Open Source, Open Hearts

The power of a small, dedicated group who choose to do something about it.

GUEST COLUMN | by Stu Keroff

CREDIT StuKeroff-PenguinsClubIt was 12:25 on a Thursday afternoon when I signaled Chu Fue to get the other students’ attention and start today’s meeting.

“What are we trying to do?” asked Chu Fue.

“Change the world!” replied the students.

“How do you change the world?” asked Chu Fue.

“Be crazy enough to think you can!” said the students in response.

And so began another club meeting for the Asian Penguins.

I am the technology coordinator at Community School of Excellence, a Hmong charter school in St. Paul, Minnesota. Our school population is overwhelmingly Hmong and Karenni children who are either children of refugees or refugees themselves. Over 90 percent of our students qualify for free or reduced price lunch because of family income.

“How do you change the world?” asked Chu Fue. “Be crazy enough to think you can!” said the students in response.

I am also the faculty adviser for the CSE Asian Penguins, our school’s Linux club. The Asian Penguins are the only Linux club based in a Hmong school anywhere in the world. The Asian Penguins learn to install, configure, and use Linux as their primary operating system, and have become very comfortable working with free and open source software.

The club started in 2012 with five or six kids in our after school program that would come to my room because they wanted to play with the computers. The desktop PCs in my classroom ran Linux because they were obtained through a grant from Free Geek Twin Cities, a non-profit that uses Linux to recycle computers.

Since the kids were so curious, I started teaching them software lessons about Linux, even progressing to teaching them how to install the operating system itself. It seemed a club was starting to form. The kids were Asian, the mascot of Linux was a penguin, so we decided on the name “Asian Penguins”. From there, the club has grown to 47 students today. The club is made up of Hmong and Karenni students, and has a close to even split between boys and girls.

As might be expected, our school has a Digital Divide. What we chose to do about it is something that I have not seen any other school do, but something that almost any school could do.

Making Things Happen

The Asian Penguins recycle used computers, using Linux as the operating system. We provide them for needy families whose children attend school here. As of today, we have provided 58 computers to area families, and plan to provide several more by the end of this school year.

Further, we sent 4 computers to our sister school in Thailand, gave 5 computers to an antipoverty non-profit in Minneapolis, and provided our own school with 60 laptop computers for our middle school and a few more for our elementary.

How do we do this?

First, we use all open source software, such as Linux, so we spend zero on software (free as in, free stuff). Not only do we not have to pay for it, but we are allowed and even encouraged to give away the software as much as we want (free as in freedom).

Second, we use used and recycled computers, which keeps costs down. Some of the computers were donated to us, while others we purchased with money we got through our own fund raising efforts.

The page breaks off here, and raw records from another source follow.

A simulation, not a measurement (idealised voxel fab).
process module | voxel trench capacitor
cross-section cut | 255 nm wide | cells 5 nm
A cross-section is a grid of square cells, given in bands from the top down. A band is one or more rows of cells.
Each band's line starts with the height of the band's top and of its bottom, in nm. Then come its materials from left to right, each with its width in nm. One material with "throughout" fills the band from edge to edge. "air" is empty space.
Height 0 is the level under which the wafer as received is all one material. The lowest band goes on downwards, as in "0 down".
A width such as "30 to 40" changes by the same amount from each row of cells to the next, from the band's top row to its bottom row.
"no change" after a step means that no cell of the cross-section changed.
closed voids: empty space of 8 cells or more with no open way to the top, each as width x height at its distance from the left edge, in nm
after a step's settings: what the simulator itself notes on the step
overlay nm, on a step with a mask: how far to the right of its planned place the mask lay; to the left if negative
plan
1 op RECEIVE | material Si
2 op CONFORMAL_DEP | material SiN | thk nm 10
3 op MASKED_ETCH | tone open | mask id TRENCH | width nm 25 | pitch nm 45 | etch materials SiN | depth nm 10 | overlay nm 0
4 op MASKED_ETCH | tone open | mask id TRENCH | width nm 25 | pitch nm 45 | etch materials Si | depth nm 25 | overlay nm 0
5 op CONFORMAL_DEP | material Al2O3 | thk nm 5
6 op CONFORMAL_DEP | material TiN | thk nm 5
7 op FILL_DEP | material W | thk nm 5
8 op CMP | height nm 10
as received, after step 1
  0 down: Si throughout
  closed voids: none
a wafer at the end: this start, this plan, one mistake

Third, the students do all of the installation work on the computers. This provides them with an authentic learning experience and a community service opportunity they are not likely to find anywhere else.

As a result, this program does not cost the school anything. Why do we use Linux? A better question would be, “Why don’t other schools use Linux?”

If you have any further questions, please do not hesitate to email me.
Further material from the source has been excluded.